Search code examples
scalaapache-sparkapache-zeppelin

Class not found when applying udf in Apache Zeppelin


LATER EDIT: It seems the problem is related to the Apache Zeppelin interpreter. I'm using Apache Zeppelin 0.6.0 on Spark 1.6.0. When running the same code in spark-shell (2.0.0) there were no issues.

This might be a bit too specific, but maybe it helps others that get similar errors with UDFs.

What I want is to create a column in a Spark Dataframe based on a different column in that DF and a Seq of strings. So, create column "urban" and put 1 if the value in column "location" is in the sequence "cities" else put 0.

Tried solving it in several different ways. I get the same error. The final version is based on these posts: Use of Seq.contains(String) and Create new column with udf. This is what I have now:

val cities = Seq("london", "paris")
df.filter(lower($"location") isin (cities : _*)).count()

Long = 5485947 So I have records with those 2 locations

import org.apache.spark.sql.functions._
val urbanFlag: (String => Int) = (arg: String) => {if (cities.contains(arg)) 1 else 0}
val urbf = udf(urbanFlag)
df.withColumn("urban", urbf(lower($"location"))).show(100)

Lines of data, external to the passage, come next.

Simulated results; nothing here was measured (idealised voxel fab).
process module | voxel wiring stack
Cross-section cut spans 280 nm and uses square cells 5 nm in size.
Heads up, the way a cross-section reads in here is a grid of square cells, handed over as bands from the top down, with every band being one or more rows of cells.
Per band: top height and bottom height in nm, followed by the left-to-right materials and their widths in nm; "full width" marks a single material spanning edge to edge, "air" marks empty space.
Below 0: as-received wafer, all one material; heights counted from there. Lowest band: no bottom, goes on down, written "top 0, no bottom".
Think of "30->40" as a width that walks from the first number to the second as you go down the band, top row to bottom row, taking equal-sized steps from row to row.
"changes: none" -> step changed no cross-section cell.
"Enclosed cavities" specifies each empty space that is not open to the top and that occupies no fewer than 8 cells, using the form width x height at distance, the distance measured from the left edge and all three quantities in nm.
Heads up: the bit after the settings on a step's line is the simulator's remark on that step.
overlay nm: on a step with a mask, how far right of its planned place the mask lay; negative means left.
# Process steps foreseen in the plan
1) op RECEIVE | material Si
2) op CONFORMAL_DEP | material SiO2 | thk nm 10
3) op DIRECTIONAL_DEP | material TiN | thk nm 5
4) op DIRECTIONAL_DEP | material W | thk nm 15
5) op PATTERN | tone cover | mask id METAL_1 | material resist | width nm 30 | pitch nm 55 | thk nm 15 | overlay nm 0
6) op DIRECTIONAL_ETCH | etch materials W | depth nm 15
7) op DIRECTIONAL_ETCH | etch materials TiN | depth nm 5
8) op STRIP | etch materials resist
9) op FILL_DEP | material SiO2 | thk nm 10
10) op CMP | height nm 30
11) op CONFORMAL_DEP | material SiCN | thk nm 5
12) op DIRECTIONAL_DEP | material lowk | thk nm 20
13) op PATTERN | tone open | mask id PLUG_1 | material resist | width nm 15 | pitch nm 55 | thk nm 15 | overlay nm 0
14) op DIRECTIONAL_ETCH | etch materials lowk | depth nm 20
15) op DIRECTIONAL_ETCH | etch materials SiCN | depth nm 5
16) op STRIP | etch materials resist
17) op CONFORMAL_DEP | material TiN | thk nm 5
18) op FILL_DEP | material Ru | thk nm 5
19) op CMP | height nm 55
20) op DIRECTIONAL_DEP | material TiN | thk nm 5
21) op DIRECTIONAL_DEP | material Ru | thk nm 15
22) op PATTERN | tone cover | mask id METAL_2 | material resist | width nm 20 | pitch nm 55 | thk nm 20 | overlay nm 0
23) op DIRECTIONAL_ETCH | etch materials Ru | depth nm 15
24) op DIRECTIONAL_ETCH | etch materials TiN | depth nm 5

When I run this I get "Job aborted due to stage failure", the error:

java.lang.ClassNotFoundException: $iwC$$iwC$$iwC$$iwC$$iwC$$$$725d9ae18728ec9520b65ad133e3b55$$$$$$iwC$$iwC$$iwC$$iwC$$iwC$$iwC$$iwC$$anonfun$1

...and a huge stacktrace. I'd guess there is something about anonymous function but what?


Solution

  • Maybe there's an issue with the way you're defining the UDF? This works for me:

    import org.apache.spark.sql.functions._
    
    val data = sqlContext.read.json(sc.parallelize(Seq("{'location' : 'london'}", "{'location': 'tokyo'}")))
    
    val cities = Seq("london", "paris")
    val urbf = udf { city: String => if (cities.contains(city)) 1 else 0 }
    
    data.select($"location", urbf($"location")).show
    
    +--------+-------------+
    |location|UDF(location)|
    +--------+-------------+
    |  london|            1|
    |   tokyo|            0|
    +--------+-------------+
    

    Note that I'm defining the UDF directly, i.e. without an intermediate.